Question

A small block of mass of $0.1\text{kg}$ lies on a fixed inclined plane $PQ$ which makes an angle $\theta$ with the horizontal. A horizontal force of $1\text{N}$ acts on the block as shown in the figure. The block remains stationary if (take $g=10{\text{m/s}}^2$)

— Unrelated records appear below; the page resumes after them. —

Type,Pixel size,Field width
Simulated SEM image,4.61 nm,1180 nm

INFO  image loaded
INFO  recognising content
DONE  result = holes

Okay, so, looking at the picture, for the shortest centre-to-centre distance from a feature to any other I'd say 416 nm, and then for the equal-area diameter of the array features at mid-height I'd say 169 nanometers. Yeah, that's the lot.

• A. $\theta ={45}^{\circ }$
• B. $\theta >{45}^{\circ }$, and a frictional force acts on the block towards $P$
• C. $\theta >{45}^{\circ }$, and a frictional force acts on the block towards $Q$
• D. $\theta <{45}^{\circ }$, and a frictional force acts on the block towards $Q$

Answer 1

The correct option is C $\theta >{45}^{\circ }$, and a frictional force acts on the block towards $Q$

From the FBD of small block, while at rest
Along the plane,
$\sin (90-\theta )=mg\sin \theta -f_s$
$\Rightarrow 1\cos \theta =mg\sin \theta -\mu R$ ... (1)
Perpendicular to the plane,
$R=mg\cos \theta +\cos (90-\theta )$
$R=mg\cos \theta +1\sin \theta$ ... (2)
From (1) & (2) we get
$\cos \theta =mg\sin \theta -\mu \times mg\cos \theta -\mu \sin \theta$
$\cos \theta +\mu \sin \theta =mg(\sin \theta -\mu \cos \theta )$
$\frac{\cos \theta +\mu \sin \theta }{\sin \theta -\mu \cos \theta }=\frac{mg}{1}=1$
For a frictionless surface $\mu =0$
$\therefore \theta ={45}^{\circ }$

Since for $\theta ={45}^{\circ }$ no friction is required to keep the block stationary, therefore as the value of $\theta$ becomes more than ${45}^{\circ }$ , the component of gravitational force ($mg\sin \theta$) increases and friction acts towards Q to keep the block stationary.